To address this, Notion built a new data pipeline in 2021 using Fivetran and Snowflake. While effective for initial data warehousing, this approach came with limitations. Maintaining hundreds of Fivetran connectors proved burdensome, and the data warehouse wasn’t optimized for Notion’s update-heavy workloads, leading to slow and expensive data ingestion. Additionally, the standard SQL interface of off-the-shelf data warehouses made implementing complex data transformations difficult.

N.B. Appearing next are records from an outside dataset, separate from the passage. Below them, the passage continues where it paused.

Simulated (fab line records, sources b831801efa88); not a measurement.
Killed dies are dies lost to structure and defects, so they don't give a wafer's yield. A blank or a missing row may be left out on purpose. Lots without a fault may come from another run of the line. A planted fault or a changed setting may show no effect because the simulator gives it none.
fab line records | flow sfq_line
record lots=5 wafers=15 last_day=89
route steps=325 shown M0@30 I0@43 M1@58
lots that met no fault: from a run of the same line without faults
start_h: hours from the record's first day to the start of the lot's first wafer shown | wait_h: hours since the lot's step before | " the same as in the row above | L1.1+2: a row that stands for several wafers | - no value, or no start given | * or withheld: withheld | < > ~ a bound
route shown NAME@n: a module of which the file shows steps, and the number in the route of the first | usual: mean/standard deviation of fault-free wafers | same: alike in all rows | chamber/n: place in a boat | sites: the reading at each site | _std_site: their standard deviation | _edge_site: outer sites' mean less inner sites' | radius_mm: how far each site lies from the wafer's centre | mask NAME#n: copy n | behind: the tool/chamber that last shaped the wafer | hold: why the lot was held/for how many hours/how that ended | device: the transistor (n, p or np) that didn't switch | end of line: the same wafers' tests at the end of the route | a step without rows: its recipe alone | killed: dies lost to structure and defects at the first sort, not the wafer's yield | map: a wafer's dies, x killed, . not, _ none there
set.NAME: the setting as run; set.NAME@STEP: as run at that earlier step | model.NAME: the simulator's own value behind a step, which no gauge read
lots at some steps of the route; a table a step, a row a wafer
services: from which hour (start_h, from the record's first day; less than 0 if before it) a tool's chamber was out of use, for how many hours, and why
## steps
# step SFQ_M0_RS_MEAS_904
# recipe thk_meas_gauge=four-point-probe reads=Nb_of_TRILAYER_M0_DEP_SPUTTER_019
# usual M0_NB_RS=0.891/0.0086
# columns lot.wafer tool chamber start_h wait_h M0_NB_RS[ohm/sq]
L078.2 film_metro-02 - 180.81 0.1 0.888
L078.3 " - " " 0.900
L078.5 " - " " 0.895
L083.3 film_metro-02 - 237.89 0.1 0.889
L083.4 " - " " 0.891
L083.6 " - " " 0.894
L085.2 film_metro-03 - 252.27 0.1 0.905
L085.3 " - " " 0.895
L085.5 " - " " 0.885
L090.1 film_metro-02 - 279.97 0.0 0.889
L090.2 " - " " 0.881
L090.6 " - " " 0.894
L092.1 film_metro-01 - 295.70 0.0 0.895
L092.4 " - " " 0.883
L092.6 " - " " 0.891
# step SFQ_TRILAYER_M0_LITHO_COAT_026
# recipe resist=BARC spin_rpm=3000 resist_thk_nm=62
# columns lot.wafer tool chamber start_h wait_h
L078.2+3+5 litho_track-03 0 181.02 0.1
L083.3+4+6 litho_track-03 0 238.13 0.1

To overcome these hurdles, Notion opted for a custom data lake solution. Their new architecture utilizes Debezium for data capture from Postgres, Apache Spark for data processing and transformation, AWS S3 for data storage, and Apache Hudi for managing updates in S3. This shift offers several advantages. Firstly, it significantly reduces data ingestion time from days to mere hours or minutes. Secondly, it delivers substantial cost savings, helping Notion reinvest in product development. Finally, the new data lake empowers Notion to integrate advanced features like AI into the application.
Notably, Notion hasn’t entirely abandoned Snowflake and Fivetran. They acknowledge Snowflake’s value for insert-heavy workloads and Fivetran’s effectiveness for specific use cases. However, their custom data lake built with open-source technologies provides the flexibility and scalability needed to support Notion’s ever-growing data needs.